China likes to keep its business to itself, often going so far as to label some corporate finances as state secrets. Few places have been more secretive than the securities market, where the China Securities Regulatory Commission (CSRC) passes opaque judgments on which firms get to IPO, and when.
After years of poor performance of mainland exchanges, where companies are frequently found to be ridden with fraud, China’s top securities regulator has finally deigned to give the public a glimpse of the companies they could buy into.
The CSRC has also been getting tougher on brokerages that help fraud-tainted companies to IPO on the mainland – at least when those companies are subject to public scrutiny.
In May, the CSRC slapped Minsheng Securities with a US$326,000 fine for failing to uncover fraud at Shanxi Tianneng Technology, which the firm planned to help IPO. The regulator issued Nanjing Securities a warning for a similar failing with Guangdong Xindadi Biotechnology.
Surprisingly, the CSRC didn’t punish the securities firms after discovering fraud in its own review of the two IPO applications. In fact, the CSRC had already approved the IPOs, at which point it released the companies’ financials to the public. The media then went to work uncovering the fraud in both cases by scrutinizing those documents.
The CSRC now looks set to make it even easier for the media to uncover such scandals. Draft regulations released on June 7 said that companies would be required to pre-disclose their financial documents to the public or the media one month before their IPOs will be approved. Previously those documents had only been released after the CSRC approved the issue.
The pre-disclosure requirement was only one part of the latest draft regulations, which didn’t cause much of a stir when released. “This draft is mostly based on previous drafts,” said Winnie Deng, a senior associate who tracks markets at consultancy Z-Ben Advisors. “If you have the time to take a look, you can notice there’s nothing really new or stands out as its own issue.”
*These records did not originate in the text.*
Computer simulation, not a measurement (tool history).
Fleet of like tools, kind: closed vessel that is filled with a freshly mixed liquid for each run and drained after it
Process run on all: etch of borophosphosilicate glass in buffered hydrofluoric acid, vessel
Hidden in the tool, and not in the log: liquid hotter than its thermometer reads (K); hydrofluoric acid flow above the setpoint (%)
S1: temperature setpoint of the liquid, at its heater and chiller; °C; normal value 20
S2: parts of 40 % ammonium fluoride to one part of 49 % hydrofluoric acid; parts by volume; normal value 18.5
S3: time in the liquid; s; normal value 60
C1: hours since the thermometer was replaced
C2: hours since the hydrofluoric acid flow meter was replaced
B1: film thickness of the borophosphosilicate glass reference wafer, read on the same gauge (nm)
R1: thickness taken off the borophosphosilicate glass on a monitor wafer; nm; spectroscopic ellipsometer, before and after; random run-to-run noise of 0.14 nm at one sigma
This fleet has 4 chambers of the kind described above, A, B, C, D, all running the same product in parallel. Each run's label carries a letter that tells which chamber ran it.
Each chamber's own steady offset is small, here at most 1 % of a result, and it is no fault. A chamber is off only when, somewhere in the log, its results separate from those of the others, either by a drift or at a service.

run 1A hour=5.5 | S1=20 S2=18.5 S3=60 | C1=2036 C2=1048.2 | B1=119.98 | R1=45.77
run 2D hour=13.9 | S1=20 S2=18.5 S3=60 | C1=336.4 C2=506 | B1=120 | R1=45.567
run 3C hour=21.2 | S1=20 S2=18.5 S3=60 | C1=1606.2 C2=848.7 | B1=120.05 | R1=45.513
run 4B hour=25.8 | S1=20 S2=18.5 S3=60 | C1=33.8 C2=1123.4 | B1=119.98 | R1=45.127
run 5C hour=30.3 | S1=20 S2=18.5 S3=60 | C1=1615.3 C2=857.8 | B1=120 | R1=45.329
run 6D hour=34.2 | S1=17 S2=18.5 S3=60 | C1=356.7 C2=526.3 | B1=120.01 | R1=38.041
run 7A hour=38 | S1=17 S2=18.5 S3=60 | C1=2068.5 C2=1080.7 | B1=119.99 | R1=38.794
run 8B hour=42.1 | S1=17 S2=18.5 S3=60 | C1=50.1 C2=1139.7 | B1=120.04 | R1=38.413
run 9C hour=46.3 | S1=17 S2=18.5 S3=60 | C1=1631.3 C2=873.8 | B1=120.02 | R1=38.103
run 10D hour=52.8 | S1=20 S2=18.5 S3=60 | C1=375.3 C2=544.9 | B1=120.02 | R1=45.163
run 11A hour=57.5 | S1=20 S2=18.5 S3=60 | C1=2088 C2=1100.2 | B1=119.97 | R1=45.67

Pre-disclosure to the public is one of the few new points. But, she said, one month remains a short period of time for investors and the media to scrutinize the potential listing, so it’s unclear how much affect the regulation would actually have.
The other new point, according to Deng, is that the draft regulations introduced a two-year lockup period during which time major stakeholders cannot sell their shares on an individual basis. Currently, lockup periods are negotiated with cornerstone investors in each new issue.
Even after the lockup period, which could be extended based on share performance, major shareholders would not be allowed to sell their shares at below the IPO price.
The main goal is to prevent management from unloading their shares if the company fares poorly. Presumably, by forcing management to keep some skin in the game, they’ll be more motivated to make sure the share price stays above water.
These regulations will join a host of others already drafted. “Most of these drafts are in order to boost investor confidence… Some of these regulations are quite strict,” Deng said. Among them is a rule that would prevent the CSRC from approving further IPOs from brokerages that sponsor companies which later report a 50% drop in profit or a net loss.
With the CSRC already going through several drafts, and few changes being made from draft to draft, Deng predicts these reforms are highly likely to be enacted.
The rules stand to benefit the little guy, Chinese retail investor, at the expense of the big institution such as brokerages, major investors and the company itself. By locking institutions in for a set period of time and essentially penalizing them further for falling stock prices, the CSRC is increasing the incentive that institutions have to do everything they can to support share value.
Retail investors, who make up the majority of those playing mainland stocks, will therefore be less likely to buy into a dud.
The rules – aside from increased public scrutiny – appear to be the government intervening in its exchanges when over time it should be taking an increasingly hands off approach, as is the case in most mature markets.
But if anything, the rules are likely to only grow stricter until the CSRC stamps out widespread fraud, Deng said. Only then can regulation be more market-driven. China simply isn’t a developed market yet.
“You don’t really see a lot of instances where financial results are fake in developed markets, but it’s quite common here.”